Steve,
No nerve touching here -- my knee has had enough of that recently!
And I certainly appreciate your opinion -- it would be fun to play sometime and then discuss a course over dinner and a few.
Seriously, what I am trying to get across is my philosophy on why the routing is the way it is. Whether you or others find the back easier is irrelevant -- I look for the best rhythm and flow, not a build to the most demanding finish. Maybe I am just not getting your point.
As to a better finishing hole, rarely is a par 3 optimal (Garden City is quite a hole, but it is the only one that I can think of that I really like that is a par 3 18th). At Kingsley, the 9th can be easy if you hit a great tee shot or recovery, or it can be brutally hard if you get in the wrong spot. On 18, a medium (400 yard) par four, you have a number of options and need to execute, but your margin of error is not quite as small as on 9. The safer drive is to the right side of the fairway, but that generally leads to an all-carry approach over trouble (although a finely punched mid-iron can thread the needle on the approach and work its way to the front or middle of the green -- a really fun shot when you pull it off!) and the riskier drive to the left could leave a better angle on the approach or give you a hanging lie. The beauty of it is that you make a choice and if you don't execute, you get the opportunity to pull it off with a great recovery -- I think that is the sign of a fun and strategic hole.

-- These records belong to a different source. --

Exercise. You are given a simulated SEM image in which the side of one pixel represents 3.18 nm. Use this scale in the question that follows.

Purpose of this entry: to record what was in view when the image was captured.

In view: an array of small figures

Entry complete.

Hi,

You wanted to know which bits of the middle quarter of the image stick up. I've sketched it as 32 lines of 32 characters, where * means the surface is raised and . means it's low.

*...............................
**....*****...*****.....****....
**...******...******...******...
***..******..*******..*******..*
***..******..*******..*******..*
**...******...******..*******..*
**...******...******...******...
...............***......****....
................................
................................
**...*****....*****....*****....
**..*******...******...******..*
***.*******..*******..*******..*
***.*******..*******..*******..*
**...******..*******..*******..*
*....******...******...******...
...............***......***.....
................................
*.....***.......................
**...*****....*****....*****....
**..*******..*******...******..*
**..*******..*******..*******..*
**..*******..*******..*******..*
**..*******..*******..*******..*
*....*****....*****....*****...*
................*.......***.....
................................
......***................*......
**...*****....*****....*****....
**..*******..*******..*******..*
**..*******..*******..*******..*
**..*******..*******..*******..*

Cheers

As for a playoff, we can do that on #9, #18, or to the practice chipping green at Kingsley. Both 9 and 18 have good gallery viewing from the clubhouse and that is nice. For club events, we have used the ninth for playoffs on several occasions and it is great fun, choosing different tees and pins for continuing playoffs.
Discussions such as these are great food for the soul and what GCA relishes.